UMKC shows how economy and environment can work together
Although a recent Gallup poll shows that most people would sacrifice sustainability for economic growth, the University of Missouri-Kansas City is showing how the environment and economy benefit from each other.
Green Campus Conversion
According to the UMKC Sustainability Team — which includes more than 80 students, staff, faculty and community members — UMKC has saved at least 6,596 trees, 384 tons of air pollution and 2.7 million gallons of water. Campus sustainability efforts include:
- UMKC’s Clean Commute program — which provides free bicycles to students, staff and faculty — has helped people save money while reducing on pollution.

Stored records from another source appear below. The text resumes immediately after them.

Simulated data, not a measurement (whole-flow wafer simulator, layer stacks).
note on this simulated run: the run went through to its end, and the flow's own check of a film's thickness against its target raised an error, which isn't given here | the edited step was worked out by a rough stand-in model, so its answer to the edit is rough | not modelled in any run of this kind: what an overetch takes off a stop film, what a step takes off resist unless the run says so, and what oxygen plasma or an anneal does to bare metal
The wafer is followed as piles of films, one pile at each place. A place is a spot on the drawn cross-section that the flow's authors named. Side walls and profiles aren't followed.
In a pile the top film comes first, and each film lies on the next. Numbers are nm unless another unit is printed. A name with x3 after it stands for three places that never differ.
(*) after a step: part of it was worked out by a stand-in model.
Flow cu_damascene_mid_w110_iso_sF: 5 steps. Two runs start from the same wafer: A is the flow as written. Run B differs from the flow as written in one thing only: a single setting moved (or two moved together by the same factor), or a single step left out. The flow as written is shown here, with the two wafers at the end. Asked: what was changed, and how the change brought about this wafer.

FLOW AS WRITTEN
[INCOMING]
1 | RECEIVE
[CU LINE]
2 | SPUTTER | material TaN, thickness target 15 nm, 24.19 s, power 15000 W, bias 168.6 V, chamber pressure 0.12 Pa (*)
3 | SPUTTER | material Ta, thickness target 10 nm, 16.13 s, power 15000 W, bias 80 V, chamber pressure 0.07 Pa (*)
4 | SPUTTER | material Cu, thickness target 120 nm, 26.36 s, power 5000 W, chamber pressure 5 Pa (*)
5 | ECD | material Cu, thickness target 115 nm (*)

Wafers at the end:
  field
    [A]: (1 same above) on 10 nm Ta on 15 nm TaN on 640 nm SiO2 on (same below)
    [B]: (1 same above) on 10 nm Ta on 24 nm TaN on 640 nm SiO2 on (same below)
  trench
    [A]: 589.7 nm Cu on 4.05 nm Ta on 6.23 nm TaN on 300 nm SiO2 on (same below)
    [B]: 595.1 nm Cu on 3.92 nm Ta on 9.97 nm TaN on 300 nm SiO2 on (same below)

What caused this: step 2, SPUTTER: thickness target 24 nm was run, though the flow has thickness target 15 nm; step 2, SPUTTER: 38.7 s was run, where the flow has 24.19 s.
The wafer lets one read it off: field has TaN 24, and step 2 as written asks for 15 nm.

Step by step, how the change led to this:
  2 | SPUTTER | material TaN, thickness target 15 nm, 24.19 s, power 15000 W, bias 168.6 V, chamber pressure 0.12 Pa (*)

- The LEED-certified New Student Union — which is slated to open in the fall of 2010 — will reduce electricity costs by utilizing natural light with an atrium.
- UMKC’s chilled water plant replacement — which controls chilled water, electric and plumbing systems — is projected to save UMKC about $1.6 million each year while reducing emissions by 30 percent.
- By eliminating biodegradable plastic trays in August of 2008, UMKC Dining Services has saved hundreds of gallons of water each day and significant amounts of heating energy.
Green Classrooms and Green Jobs
In the College of Arts and Sciences’ Department of Economics, professors aren’t just focusing on green cash. They’re focusing on how the environment and economy work together.
The department’s Environment, Resources and Economic Growth course, for example, explores the role economic theory plays in environmental policy and how environmental, ecological and evolutionary studies can add to peoples’ understanding of economic processes.
“The ongoing ‘jobs versus the environment’ mindset needs to be replaced with a ‘jobs and the environment’ attitude,” said Mathew Forstater, associate professor of economics and black studies, who has published several studies on green jobs. “There is now significant evidence that environmental regulation does not result in loss of jobs and that protecting the environment has actually generated employment.”
Forstater has proposed a Green Job Corps program, which would offer a public service employment (PSE) job to anyone ready and willing to work for a basic PSE wage-benefits package.
Such environmental (and economic) progress requires sustainable planning, and design is the answer to several environmental problems, said Joy Swallow, chair of the College of Arts and Sciences’ Department of Architecture, Urban Planning and Design (AUPD) and associate professor. Through real-world projects and environmentally-focused courses, the AUPD program teaches students how to solve problems and modify the systems people live in.
Urban planning and design students have worked with Kansas City’s Washington Wheatley Neighborhood to develop an Action Plan that will guide the area’s transformation to a 21st Century Green Neighborhood. The plan calls for stabilizing, preserving, and rebuilding a sustainable urban model.
Toward the end of the fall 2008 semester, Lauren Wendlandt — AUPD research assistant and architect — invited students to tour the construction of her urban, environmentally-friendly, live/work home as an example of sustainable design. The two-story building features reused barn siding, solar power, skylights, a white rubber roof, LED lightbulbs, tankless water heaters and an 1,800-gallon underground system to collect rainwater from the roof.
Although the environmentally-friendly project involved more upfront costs than a typical project would, Wendlandt said it will save them more money in the long-run. The LED lightbulbs cost $22 per bulb, but Wendlandt estimates that it will eventually reduce their utilities costs by about $23,000. In addition, Wendlandt said the government will pay for a third of the solar power on the roof.
To save on upfront costs and to understand the project better, Wendlandt and her husband built the home after a general contractor installed the rough-end framing, plumbing and electricity. They saved money by building with recycled materials, and they helped the regional economy and the environment by not using materials from more than 500 miles away. The couple will make a profit by renting a portion of the building to an outside business, as well.
“People need to take a lifecycle cost perspective,” Swallow said. “The majority of sustainability doesn’t cost more. It’s really about being aware of site and context — taking advantage of natural daylight, natural ventilation, trees for shade and heat from the sun. These basic ideas are incorporated into our studio projects as integral components to consider in the overall design.”